Thursday, February 26, 2009

Trees

So well said:
The high point of Jindal’s address came when he laced into “wasteful spending” in the stimulus bill, and used as an example a $140 million appropriation for keeping an eye on the volcanoes in places like Alaska, where one is currently rumbling.

“Instead of monitoring volcanoes, what Congress should be monitoring is the eruption of spending in Washington, D.C.,” Jindal claimed.

I don’t know about you, but my reaction was: Wow, what a great stimulus plan. The most wasteful thing in it is volcano monitoring.

Louisiana has gotten $130 billion in post-Katrina aid. How is it that the stars of the Republican austerity movement come from the states that suck up the most federal money? Taxpayers in New York send way more to Washington than they get back so more can go to places like Alaska and Louisiana. Which is fine, as long as we don’t have to hear their governors bragging about how the folks who elected them want to keep their tax money to themselves. Of course they do! That’s because they’re living off ours...

The waste argument is a perpetual winner because there will always be some. Years ago, when I was a reporter, I remember getting a call from a woman in the Bronx who was screaming: “They’re over on Moshulu Parkway planting dead trees!” Sure enough, a city work crew was digging holes along the side of the street and carefully sticking in brown and dried-up pieces of foliage. The men claimed the trees had simply lost their leaves for the winter — an explanation somewhat undermined by the fact that they were evergreens.

I’m telling you this because on Tuesday I was talking with a high-ranking Obama administration official about the stimulus plan. “There will be a dead tree planted, figuratively speaking,” he said somberly. “That will happen.”

How could it not? Much of the stimulus money is being channeled through state and local governments, through tens of thousands of governors, mayors, county executives, transportation commissioners, parks superintendents and so on. Try to imagine the person in that pyramid with the lowest I.Q., and you’ll understand that there’s a dead-tree planter hidden in there somewhere.

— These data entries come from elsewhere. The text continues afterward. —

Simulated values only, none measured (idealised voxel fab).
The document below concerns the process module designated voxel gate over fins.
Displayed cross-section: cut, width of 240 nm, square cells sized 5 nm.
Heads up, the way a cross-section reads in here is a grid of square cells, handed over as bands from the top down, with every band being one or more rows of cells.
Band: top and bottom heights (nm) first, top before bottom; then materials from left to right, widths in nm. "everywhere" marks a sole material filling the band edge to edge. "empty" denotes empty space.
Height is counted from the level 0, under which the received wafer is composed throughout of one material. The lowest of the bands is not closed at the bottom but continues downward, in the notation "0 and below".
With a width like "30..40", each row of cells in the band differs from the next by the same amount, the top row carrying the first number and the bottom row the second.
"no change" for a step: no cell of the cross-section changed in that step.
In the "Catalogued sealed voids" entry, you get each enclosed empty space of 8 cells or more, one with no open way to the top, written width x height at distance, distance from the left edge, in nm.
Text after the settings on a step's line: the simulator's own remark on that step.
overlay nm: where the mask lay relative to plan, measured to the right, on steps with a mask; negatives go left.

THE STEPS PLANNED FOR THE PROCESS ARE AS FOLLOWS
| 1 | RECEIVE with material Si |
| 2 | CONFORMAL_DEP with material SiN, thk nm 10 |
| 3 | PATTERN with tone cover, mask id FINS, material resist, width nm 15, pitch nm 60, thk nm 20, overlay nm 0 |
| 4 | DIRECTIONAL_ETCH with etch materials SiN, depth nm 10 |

And I appreciate this because my mom and her friends will hold up the dead trees as microcosms of the whole thing-- and I find dead trees as infuriating or more so than the next person-- but there's a point where you have to accept a level of dead trees. I have planted a number of figurative dead trees, especially during my move; even my mom does it from time to time. If you're going to do just about anything, there will be things that you do in error.

***
Speaking of dead trees, soft toilet paper is bad for the planet.

In other news, Mexico's drug war is increasingly f*ed up; and there's some hope for Sudan.

2 comments:

Ernessa T. Carter said...

Oh man, I am not willing to give up soft toilet paper or even really soft Kleenex. I'm usually a staunch environmentalist, but I loathe rough toilet paper, just can't bear it. I drive a hybrid and I carry totes everywhere, so I don't have to use plastic or paper. I used to be a radio writer and I spearheaded making our writing, producing and editing process 90% green. But I seriously don't care how many trees it kills, I will never give up soft toilet paper. I mean like never ever.

Ernessa T. Carter said...

I also use my Kindle, the internet, and the library almost exclusively for all of my reading, and I've let all of my magazine subscriptions lapse. I'm that serious about not using as much paper-paper. But let me say this again. I will NEVER give up soft toilet paper.